Morgan Stanley’s $1.7 million trigger jump on Apple offer attractive risk-adjusted return

By Emma Trincal

New York, Dec. 9 – Morgan Stanley Finance LLC’s $1.7 million of 0% trigger jump securities due Dec. 3, 2025 linked to the stock performance of Apple Inc. offer a reasonable bet on Apple, allowing investors to generate double-digit returns even in a slower global economy, said Clemens Kownatzki, finance professor at Pepperdine University.

If the stock finishes at or above its initial level, the payout at maturity will be par plus 54.1%, according to a 424B2 filing with the Securities and Exchange Commission.

If the stock falls by up to 20% from its initial level, the payout will be par.

Otherwise, investors will be fully exposed to stock decline from its initial level.

Ups and downs

“It’s an interesting note. Very straightforward. Looking at the price of the stock, it almost shows a zig-zag formation,” Kownatzki said.

The 52-week high was $183 in January. In mid-June, the share price dropped to a $129 low.

“Meanwhile you had a double top in April and in August. Each had a retracement,” he noted.

In mid-June, the stock was 28% off its high of April, rose to a new high in August and from there, declined by 24% to a new low in October.

When the notes priced, the stock closed at $148.

“That’s nearly 20% below the peak of January. Not a bad entry point.”

Street consensus

Given the digital structure of the notes, investors need to have a view on Apple, but not necessarily a bullish one, he said.

“You only need to finish up,” he said.

S&P Capital IQ anticipates modest growth over the next three years, predicting a 3% to 5% growth range per annum, he said.

“They’re pretty much in line with the consensus,” he said.

Several factors explained those calls.

“Apple is a behemoth. It is the largest company in the world by market capitalization,” he said.

“When you have that size, you can’t generate record profits and revenues for ever. There is a physical limitation to growth.”

Recession risk

Another factor is the global economy showing signs of weakness, especially in Europe, he said.

The U.S. is likely to be in a recession next year, according to many analysts.

“The yield curve spread between the two year and the 10-year is -80 basis points, the most negative spread in forty years. An inverted yield curve is typically a precursor of a recession,” he said.

“Even a company as robust as Apple is not recession-proof.”

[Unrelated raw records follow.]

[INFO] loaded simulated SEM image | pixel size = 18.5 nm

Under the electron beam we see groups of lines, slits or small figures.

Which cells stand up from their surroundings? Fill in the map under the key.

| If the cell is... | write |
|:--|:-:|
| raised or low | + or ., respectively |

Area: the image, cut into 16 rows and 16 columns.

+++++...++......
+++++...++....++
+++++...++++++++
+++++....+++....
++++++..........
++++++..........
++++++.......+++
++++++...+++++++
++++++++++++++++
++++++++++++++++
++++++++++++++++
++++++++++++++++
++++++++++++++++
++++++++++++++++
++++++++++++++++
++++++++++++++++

While the note would not be a good fit for bulls, its payout structure may allow investors to generate double-digit returns in a slow economic environment.

“If you believe that we’ll have bumpy times ahead and that Apple’s profit growth may be modest, then having 54% over three years is great,” he said.

“From that perspective, I actually like the note.”

Narrow range

Kownatzki was more concerned about the downside risk.

“Apple shares can easily have a 20% retraction or even more,” he said.

“Is it going to happen over a three-year period? It’s a hard guess. But for a stock like Apple, which has shown several peaks and valleys on the chart, there is a risk. The 20% protection band seems a bit narrow.”

To protect the downside, Kownatzki said he would buy options.

“It would come at a cost, but I would not deploy the strategy right away. I would wait to be closer to the expiration, maybe six months ahead of the maturity date, so I could lower the cost of my protection.”

In addition, Apple as a technology leader faces several headwinds.

What’s next

The market has expected Apple to come up with a technical innovation for some time and nothing significant has really come out since iPhone and iPad,” he said.

“They have to meet very high expectations from consumers and investors alike. So far, they’ve improved their products, but we haven’t seen the next Big Thing yet,” he said.

Apple also faces fierce competition from Samsung and Google in the smartphone space in addition to threats from rivals like Lenovo and Hewlett Packard in the computer market.

Another risk is Apple’s strong dependency on China to manufacture its products, he said.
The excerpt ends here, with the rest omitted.